False! In fact, several well-known companies saw markedly-low support or failed the vote entirely.

  • Support drops: Vote support is lower across the market. The average SoP vote result among all Russell 3000 companies was 89.4 percent, compared to 91.7 percent in 2018. Approximately one-third of S&P 500 companies received less than 70 percent, and 4.3 percent (18 companies) lost their SoP vote. Vote results at large companies were more negative. For the S&P 500, average support was 87.6 percent compared to 91.4 percent five years ago.
  • Greater shareholder scrutiny: Shareholders increasingly scrutinize insufficient disclosure on how goals are set or how payout decisions are made. They have also expressed concern that performance targets, both annual and long term, are not sufficiently rigorous. It’s usually too late to mitigate shareholder concerns about these issues once proxy season has begun.

2. True or False: Boards received strong support in director elections?

True! Although, trends show investor patience is growing increasingly thin.
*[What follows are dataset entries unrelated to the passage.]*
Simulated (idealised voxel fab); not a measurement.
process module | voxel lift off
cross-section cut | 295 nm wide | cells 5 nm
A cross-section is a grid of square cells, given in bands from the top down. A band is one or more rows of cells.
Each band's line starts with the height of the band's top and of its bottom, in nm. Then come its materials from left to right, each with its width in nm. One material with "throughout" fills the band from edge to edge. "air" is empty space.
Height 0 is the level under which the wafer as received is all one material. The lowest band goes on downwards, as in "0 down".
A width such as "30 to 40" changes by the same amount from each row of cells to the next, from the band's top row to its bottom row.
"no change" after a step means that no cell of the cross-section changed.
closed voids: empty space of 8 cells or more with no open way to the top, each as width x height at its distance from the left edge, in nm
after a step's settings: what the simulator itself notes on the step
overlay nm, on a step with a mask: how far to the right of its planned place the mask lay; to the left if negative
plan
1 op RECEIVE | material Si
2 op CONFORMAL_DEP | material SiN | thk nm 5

  • Director opposition grows: Directors saw overall support levels decline even though the total number of directors receiving less than majority support stayed essentially flat. In 2022, 30.2 percent of S&P 500 directors received less than 90 percent support and 9.3 percent received less than 70 percent. In 2018, those values were 17.9 percent and 6.5 percent, respectively.
  • Greater compensation accountability: Rather than voting solely against SoP when a controversial compensation decision is disclosed, shareholders are holding directors who sit on the compensation committee responsible.
  • New voting policies: Updated voting policies from institutional shareholders and proxy advisory firms related to board diversity, human capital metrics such as EEO-1 data, and director time commitments began to take effect and added to existing scrutiny of governance provisions such as classified boards.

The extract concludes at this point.